Talking Points:- Dollar Slammed by Risk Rally, Inflation and Capital Measures Ahead
- Euro Unfazed by Inflation Downgrade and Echoing Draghi Concern
- Yen Crosses Rally with Capital Markets
Dollar Slammed by Risk Rally, Inflation and Capital Measures Ahead
The volatility build up and ominous headlines of global political tensions with the pending Crimea referendum vote heading into the weekend failed to carry through the seismic shift in sentiment they threatened Monday. The standard bearers for sentiment were broadly higher through Monday’s session – though conviction seemed to vary from asset class to asset class. Leading the pack, equity indexes curbed recent aggressive declines with the S&P 500 charging one percent higher to close back above 1,850. The carry-based yen crosses were similarly uniform in their gains, though progress was restrained; but the emerging markets (arguably in the direct line of the weekend event risk) were mixed. Though there are cracks in the façade of this sentiment buoy, the dollar was preoccupied with the bigger picture.
On an individual basis, the Dow Jones FXCM Dollar Index (ticker = USDollar) fell for a fourth consecutive trading session to linger just above the 10,500-mark – on the verge of breaking to a four-month low. The greenback’s circumstances look just as alarming when paired up to major counterparts. EUR/USD closes slowly in on the 1.4000-mark, AUD/USD and NZD/USD are closing in bullish breakouts, and GBP/USD looks ready to revive its primary trend after a long period of indecision. Traditional risk trends are certainly playing a part in this lackluster performance for the dollar, but it is more a lack of fear – rather a renewed appetite for risk – that seems to be deflating the currency. With a three-month correlation between the USDollar and medium-term FX Volatility Index at 0.65 (strong), the activity gauge’s proximity to 14-month lows bodes poorly.
A positive push on the sentiment front is a slow-developing burden for the greenback, but we may see an impetus arise from other regions of the fundamental map. In advance of Wednesday’s FOMC rate decision, the February CPI gives us a view of the ‘other side’ of the monetary policy discussion. While the core reading is expected to maintain a 1.6 percent pace, headily inflation is seen slowing to a 1.2 percent clip. Diversification is another concern that will be fed. The delayed TIC figures are due and the previous update’s near-five year low along with the report this past week that holdings of Treasuries for foreign accounts at the Fed dropped a record $100 billion will put stoke interest.

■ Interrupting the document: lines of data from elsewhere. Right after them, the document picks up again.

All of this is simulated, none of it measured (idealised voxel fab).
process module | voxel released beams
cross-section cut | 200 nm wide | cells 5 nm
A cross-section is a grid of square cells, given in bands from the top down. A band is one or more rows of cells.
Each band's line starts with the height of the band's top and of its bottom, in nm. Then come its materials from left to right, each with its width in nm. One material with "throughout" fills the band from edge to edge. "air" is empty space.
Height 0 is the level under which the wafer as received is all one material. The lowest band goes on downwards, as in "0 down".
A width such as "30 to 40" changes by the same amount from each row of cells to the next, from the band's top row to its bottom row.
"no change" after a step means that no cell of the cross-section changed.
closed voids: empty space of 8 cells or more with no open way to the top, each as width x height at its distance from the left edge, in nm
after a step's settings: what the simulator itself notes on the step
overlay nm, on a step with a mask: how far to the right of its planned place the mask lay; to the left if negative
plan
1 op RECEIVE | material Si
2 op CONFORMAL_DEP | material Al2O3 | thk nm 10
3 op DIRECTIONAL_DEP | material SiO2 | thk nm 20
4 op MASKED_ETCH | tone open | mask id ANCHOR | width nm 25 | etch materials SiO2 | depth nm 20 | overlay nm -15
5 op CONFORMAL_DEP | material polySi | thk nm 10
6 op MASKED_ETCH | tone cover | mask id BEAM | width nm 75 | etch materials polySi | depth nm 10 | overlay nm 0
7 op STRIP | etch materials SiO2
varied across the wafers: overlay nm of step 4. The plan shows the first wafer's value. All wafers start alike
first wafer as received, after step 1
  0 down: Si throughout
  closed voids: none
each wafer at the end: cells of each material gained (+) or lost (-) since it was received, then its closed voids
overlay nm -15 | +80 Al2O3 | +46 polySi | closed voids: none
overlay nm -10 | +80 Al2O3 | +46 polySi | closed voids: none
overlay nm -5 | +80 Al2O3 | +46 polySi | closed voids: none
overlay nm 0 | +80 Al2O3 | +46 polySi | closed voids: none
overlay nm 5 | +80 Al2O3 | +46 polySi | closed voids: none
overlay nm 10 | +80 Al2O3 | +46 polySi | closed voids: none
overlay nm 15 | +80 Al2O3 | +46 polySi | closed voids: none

Euro Unfazed by Inflation Downgrade and Echoing Draghi Concern
EUR/USD is inching ever closer to the 1.4000-level. Through the opening session of the week, the world’s most liquid pair was only able to manage an 8 pip gain - but it nevertheless represents a fresh two-and-a-half year high. Capital diversification from central banks to institutional investors to individual traders continues to funnel capital into Euro-area assets. Though the value of these target assets may be richly priced – periphery sovereign bond yields are at record low – the trend has the same hypnotic qualities as the persistent S&P 500 climb. In other words, it is difficult to reverse the tide. The downward revision to the February Eurozone CPI reading Monday fell short. The0.7 percent reading matches a four-year low and recalls ECB President Draghi’s warning last week that the strong currency is weighing price pressures and becoming increasingly important to monetary policy. Ahead, we have another noteworthy round of event risk in a Eurozone investor sentiment survey, region wide trade number and another Portugal bond buyback. Yet, none of these strikes the right cord of fear.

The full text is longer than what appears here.